For the media, sometimes it’s difficult to tell. It often all depends on how the reporters want to spin the story. If a child is “wanted” it is a baby, but for a woman having an abortion the preborn is often merely referred to as a fetus. One is a baby, and the other is not.

It is the magic of the spin—it is also confusing and hypocritical.

The recent tragic story from Indiana demonstrates this hypocrisy perfectly. Breana Rouhselang was a young high school cheerleader who was six-months pregnant when she was murdered by the father of her unborn child, Aaron Trejo. According to police, his reasoning was she had waited too long to tell him she was pregnant and she was past Indiana’s abortion time limit. In his mind, the only viable option for ending the pregnancy was to murder Breana and by extension her unborn baby.

“I took action…I took her life,” Trejo told police.

Trejo tried to explain to police that neither he nor Breana wanted the child, in a vain attempt to somehow justify his actions. At this time, it’s unknown if Breana was interested in keeping her child or making an adoption plan. Instead of examining all the options available to them, Trejo took matters into his own hands.

It is a horrific crime. One that is reminiscent of another Christmas tragedy that occurred sixteen years ago.

In December 2002, Laci Peterson disappeared from her Modesto, CA home. She was about eight months pregnant with her first child, a son that she and her husband Scott were going to name Conner. Several months later, the bodies of Laci and Conner were found in the San Francisco Bay, her husband Scott charged with their murders.

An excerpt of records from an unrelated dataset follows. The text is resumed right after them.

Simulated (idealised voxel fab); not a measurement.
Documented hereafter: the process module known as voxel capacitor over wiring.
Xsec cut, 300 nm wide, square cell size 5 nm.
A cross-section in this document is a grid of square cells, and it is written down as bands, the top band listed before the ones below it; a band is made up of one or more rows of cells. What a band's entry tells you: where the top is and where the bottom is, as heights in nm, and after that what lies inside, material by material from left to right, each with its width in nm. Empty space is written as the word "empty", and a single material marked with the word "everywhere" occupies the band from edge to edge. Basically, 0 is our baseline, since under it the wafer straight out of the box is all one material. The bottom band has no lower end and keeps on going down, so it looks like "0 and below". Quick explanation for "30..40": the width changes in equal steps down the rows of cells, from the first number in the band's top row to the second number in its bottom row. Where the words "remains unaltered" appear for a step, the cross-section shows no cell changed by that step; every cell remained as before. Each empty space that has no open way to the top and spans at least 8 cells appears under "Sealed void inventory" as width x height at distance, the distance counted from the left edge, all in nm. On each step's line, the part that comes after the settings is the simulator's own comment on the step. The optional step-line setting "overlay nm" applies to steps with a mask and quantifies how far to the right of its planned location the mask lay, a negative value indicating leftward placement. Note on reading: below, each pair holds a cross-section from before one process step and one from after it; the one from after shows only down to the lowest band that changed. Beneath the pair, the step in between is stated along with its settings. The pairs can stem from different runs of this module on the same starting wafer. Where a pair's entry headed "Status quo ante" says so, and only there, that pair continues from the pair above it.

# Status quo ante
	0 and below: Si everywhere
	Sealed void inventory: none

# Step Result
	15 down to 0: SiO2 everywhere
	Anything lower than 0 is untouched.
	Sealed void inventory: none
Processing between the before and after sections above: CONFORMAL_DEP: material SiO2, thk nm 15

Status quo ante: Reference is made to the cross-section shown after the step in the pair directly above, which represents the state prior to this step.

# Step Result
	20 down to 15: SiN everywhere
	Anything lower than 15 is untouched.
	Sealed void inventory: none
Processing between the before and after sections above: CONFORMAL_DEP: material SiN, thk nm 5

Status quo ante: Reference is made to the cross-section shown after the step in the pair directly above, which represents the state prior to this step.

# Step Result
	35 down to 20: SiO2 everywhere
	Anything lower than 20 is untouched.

The media frenzy over the story consumed the news for months, and it was one of the biggest murder trials of the early 2000s, especially after the media got wind of Scott’s affair with a young single mother. The media narrative was salacious: An expectant father unwilling to take on the responsibility of a child cheats on his pregnant wife and then murders her and their child in order to reclaim his single life.

These tragic stories share a common thread, beyond that of young mothers who lost their lives to men who wanted to avoid the responsibility of a child. The unborn babies in these stories are both identified, one by name, and acknowledged as children who were murdered. It is significant because this almost never happens in the mainstream media.

Over the last several decades, the media has been content to push a pro-abortion narrative, which proclaims the power of a woman’s choice to decide when she becomes a mother. This means that most preborn or unborn children, typically called fetuses in media reports, magically become babies only when they are considered as “wanted” by their parents. The loss of baby Conner and the unborn child of Breana only matter and are acknowledged in the context of their mothers’ tragic deaths. If the situation had been different and their mothers had instead aborted those same children because of their cheating or unsupportive partners, they would’ve been celebrated.

It’s an incredibly hypocritical perspective. The reality is that the media cannot have it both ways. Either an unborn baby is a baby or it is not. The situation of the woman should not dictate how the life of the unborn child is perceived and reported, but that’s what has happened.

This inconsistency needs to end, because if the perceived negative circumstances of a person’s life defines their worth then those perceived as living in less than ideal situations, like those with disabilities or the elderly, are devalued. It could then become acceptable to eliminate the lives of those considered unwanted. History is full of examples of what can happen when the value of life is determined by arbitrary factors instead of by each human’s inherent worth.

The media, more than almost anyone, know that the words used to describe something matter. If a child is a “fetus” then it becomes something less than what it is, human. This self-imposed delusion usually ends when tragedy strikes and the media acknowledge what has always been true—that a baby is a baby, no matter how small.